Leading up to a big event, we've found it important to have the body firing on clean energy. Driving up to Washington from Salt Lake, we stopped at a grocery store and bought dried fruit, cherries, kale salad, tomatoes and so forth to snack on. This is a big improvement over our historically bad choices of fast food. We both felt that our bowel health and energy levels were better for it. 

In the planning phase, another consideration is the amount of liquid to carry. Trying to find the right balance between weight and speed, it seems that weather and the duration of the effort are the most important factors. It was hot during our speed attempt and we elected to carry a little more than we normally would; about two liters. While humping the water weight up a mountain is important, it does little good if it goes unconsumed in the pack. To facilitate easier ingestion, we taped a soft flask with liquid to the shoulder strap of our packs. Such configured, we were able to take sips easily on the move rather than having to stop to get a bottle out of our packs. A bladder with tubing would suffice as well but we tend to eschew that system when there is potential for it to freeze.  

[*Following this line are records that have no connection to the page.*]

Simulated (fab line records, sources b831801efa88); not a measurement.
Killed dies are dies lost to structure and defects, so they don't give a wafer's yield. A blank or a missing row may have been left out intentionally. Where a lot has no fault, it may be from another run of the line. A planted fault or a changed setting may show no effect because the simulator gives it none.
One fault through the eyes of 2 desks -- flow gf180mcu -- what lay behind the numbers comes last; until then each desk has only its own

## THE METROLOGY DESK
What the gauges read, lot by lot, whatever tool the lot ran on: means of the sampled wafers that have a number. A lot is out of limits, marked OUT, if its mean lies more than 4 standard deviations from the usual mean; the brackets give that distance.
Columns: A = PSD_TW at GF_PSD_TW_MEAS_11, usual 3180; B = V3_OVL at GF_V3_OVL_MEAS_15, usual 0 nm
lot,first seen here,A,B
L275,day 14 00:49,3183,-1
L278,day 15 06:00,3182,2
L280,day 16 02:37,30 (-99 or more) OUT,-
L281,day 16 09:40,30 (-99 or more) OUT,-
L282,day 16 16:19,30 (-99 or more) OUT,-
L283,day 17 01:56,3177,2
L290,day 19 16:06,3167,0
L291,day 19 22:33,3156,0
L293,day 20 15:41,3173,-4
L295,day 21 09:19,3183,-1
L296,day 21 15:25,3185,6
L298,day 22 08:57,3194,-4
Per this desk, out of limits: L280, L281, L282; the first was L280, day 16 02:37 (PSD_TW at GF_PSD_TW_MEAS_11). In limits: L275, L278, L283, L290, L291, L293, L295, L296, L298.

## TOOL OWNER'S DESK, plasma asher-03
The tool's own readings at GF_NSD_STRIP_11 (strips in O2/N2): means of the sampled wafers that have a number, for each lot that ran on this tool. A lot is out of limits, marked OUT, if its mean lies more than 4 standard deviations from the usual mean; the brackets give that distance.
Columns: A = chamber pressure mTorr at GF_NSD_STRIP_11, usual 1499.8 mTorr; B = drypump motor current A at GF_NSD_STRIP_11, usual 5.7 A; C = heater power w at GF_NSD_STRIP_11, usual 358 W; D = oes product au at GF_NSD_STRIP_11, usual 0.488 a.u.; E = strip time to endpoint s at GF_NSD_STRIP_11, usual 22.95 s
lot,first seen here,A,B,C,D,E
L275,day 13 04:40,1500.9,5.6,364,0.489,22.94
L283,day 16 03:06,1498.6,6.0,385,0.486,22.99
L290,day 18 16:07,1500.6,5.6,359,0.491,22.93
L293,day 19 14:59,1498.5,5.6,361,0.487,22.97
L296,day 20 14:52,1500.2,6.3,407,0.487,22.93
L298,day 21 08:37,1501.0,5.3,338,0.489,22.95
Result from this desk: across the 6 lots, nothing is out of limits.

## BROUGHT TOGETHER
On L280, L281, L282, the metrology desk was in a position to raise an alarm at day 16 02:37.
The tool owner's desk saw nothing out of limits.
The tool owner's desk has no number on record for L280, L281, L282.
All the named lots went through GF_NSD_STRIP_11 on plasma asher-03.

Calories are also essential for sustained performance, but eating while going fast can be tricky. On any hard effort over an hour and a half we prefer at least 100 calories an hour. For the Liberty Ridge speed attempt, we optimistically planned for around seven hours. Based on previous experience, we both knew we could tolerate this rate and perhaps even a little more. We packed over 1000 calories in the form of gel mixed into our bottles with sports drink. Some people may not tolerate such a syrupy concoction, but it's the fastest way we've discovered to consume calories and liquid. Plus, all the mess and potential litter is dealt with the night before. 

Once again, carrying calories and actually consuming calories are very different. For both of us, it's really easy to focus on the task at hand and never actually eat or drink. Having cratered hard in the past, we've learned our lesson. Not only is becoming hypoglycemic uncomfortable, it can also be terribly dangerous in technical terrain. We now have a rule that we have to eat and drink something at least every hour when going hard. We both wear a watch and are pretty good about reminding one another to take a drink or eat something.

One further tip is that moderate caffeine ingestion has been shown to improve endurance exercise performance. Most of the studies have shown this improvement in much shorter and more intense efforts but anecdotally, we enjoy the extra stimulus, particularly in the predawn hours when most of these foolish efforts begin.

Thus prepared, we were anxious to actually get started. On Friday afternoon, we reconnoitered the start and made the decision to start in running shoes as the first couple miles of trail were a mess of snow patches, mud, and dry trail. That may run against some people's ethos, but we've always felt that the best practice is the one that is the most efficient.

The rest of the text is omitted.